Analysis: Trump’s tax plan now favors the ultra-rich even more

By Jim Tankersley

The Washington Post

The first independent analysis of Donald Trump’s revamped tax plan is finally out, and it confirms what appeared to be true when the Republican presidential nominee gave his big tax speech last week: Trump’s “yuge” tax cuts have shrunk dramatically, particularly for the middle class, and they now skew even more to helping the highest-earning Americans.

Very low-income families would see more benefits under the revised plan, the Tax Foundation said in its analysis, thanks to Trump’s recently announced child-care tax credit. But those families would still see relatively small income increases compared with the nation’s top earners.

The Tax Foundation projected the plan would increase economic growth and result in the creation of an additional 1.8 million to 2.2 million jobs over the next decade, a reflection of how much Trump has scaled back his tax-cutting ambitions. His original plan, released in 2015, would have led to 5.3 million new jobs, the same group estimated last year.

Those projections either contradict or call into question several of Trump’s claims last week in a speech in New York, when he rolled out the plan.

Trump told the New York Economic Club that his full economic plan, including regulatory, trade and energy reform, would create an addition 18 million jobs over the next decade. That leaves 16 million jobs to be created by the nontax provisions of his plan, a number that many economists view skeptically. The Tax Foundation did not estimate the effects of Trump’s energy, trade or regulatory proposals.

More concretely, Trump bragged that the plan would deliver large benefits for middle-income taxpayers and that, “by contrast, someone earning $5 million will receive virtually no change in their tax bill at all.”

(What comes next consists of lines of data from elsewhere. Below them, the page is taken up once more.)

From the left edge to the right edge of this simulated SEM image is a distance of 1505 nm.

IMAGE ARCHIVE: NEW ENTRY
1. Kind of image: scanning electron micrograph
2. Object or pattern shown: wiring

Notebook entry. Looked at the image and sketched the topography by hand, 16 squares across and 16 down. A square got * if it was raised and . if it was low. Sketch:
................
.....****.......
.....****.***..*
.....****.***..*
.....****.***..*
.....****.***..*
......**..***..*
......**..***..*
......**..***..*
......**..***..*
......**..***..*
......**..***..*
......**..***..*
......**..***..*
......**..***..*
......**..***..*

While such effects are theoretically possible for a very particular taxpayer at that income level, the Tax Foundation analysis predicts that the typical $5 million earner would see her or his tax bill fall by as much as $800,000 under Trump’s plan.

The analysis also shows how a still-unresolved question about the plan’s treatment of business tax rates matters enormously for the federal debt and the fortunes of the very rich.

It appears to be a direct trade-off. If Trump allows all businesses – including what are called pass-through entities, a group that includes many small businesses but also the bulk of Trump’s companies – to pay a 15 percent tax rate, then the plan would increase the debt by as much as $5.9 trillion over the next decade, not accounting for additional economic growth. Also, the top 1 percent of taxpayers would see their incomes rise by 16 percent.

If the low business rate applies only to traditional corporations, then the plan’s projected cost would drop to a maximum of $4.4 trillion over 10 years, a $1.5 trillion difference. The income increase for the top earners would decline to 10 percent.

The Tax Foundation also estimated how much additional economic growth the cuts would generate, using a model that tends to predict higher gains from tax cuts than many other models used by think tanks in Washington. Those effects are smaller than those for the previous version of the plan. Depending on pass-through treatment, the Tax Foundation estimated that Trump’s new plan would add between 0.69 and 0.8 percentage points to U.S. gross domestic product growth over the next decade, compared with 1.1 percentage points estimated for the first version of the plan.

That plan was also much more expensive: It would have added at least $10 trillion to the debt over a decade, even after factoring in added growth, the Tax Foundation estimated.

The group appeared set to release its analysis last week soon after Trump’s speech, but questions over pass-through treatment appeared to bedevil its analysts for days. Finally, they decided to present two possible interpretations of the plan, with different numbers for each.

“Tax Foundation’s best understanding of the Trump proposal, after examining the totality of all statements made by the campaign, is that pass-throughs are not eligible for a single 15 percent tax rate on the individual income that their owners report; at best, they may be allowed to adopt some kind of tax status similar to that of C-corporations, either on a temporary or permanent basis,” the group wrote in its analysis. “In other words, our guess is that there is no means by which a business could get a single layer of taxation at a rate of 15 percent. However, we also acknowledge the arguments of those who perceive things differently.”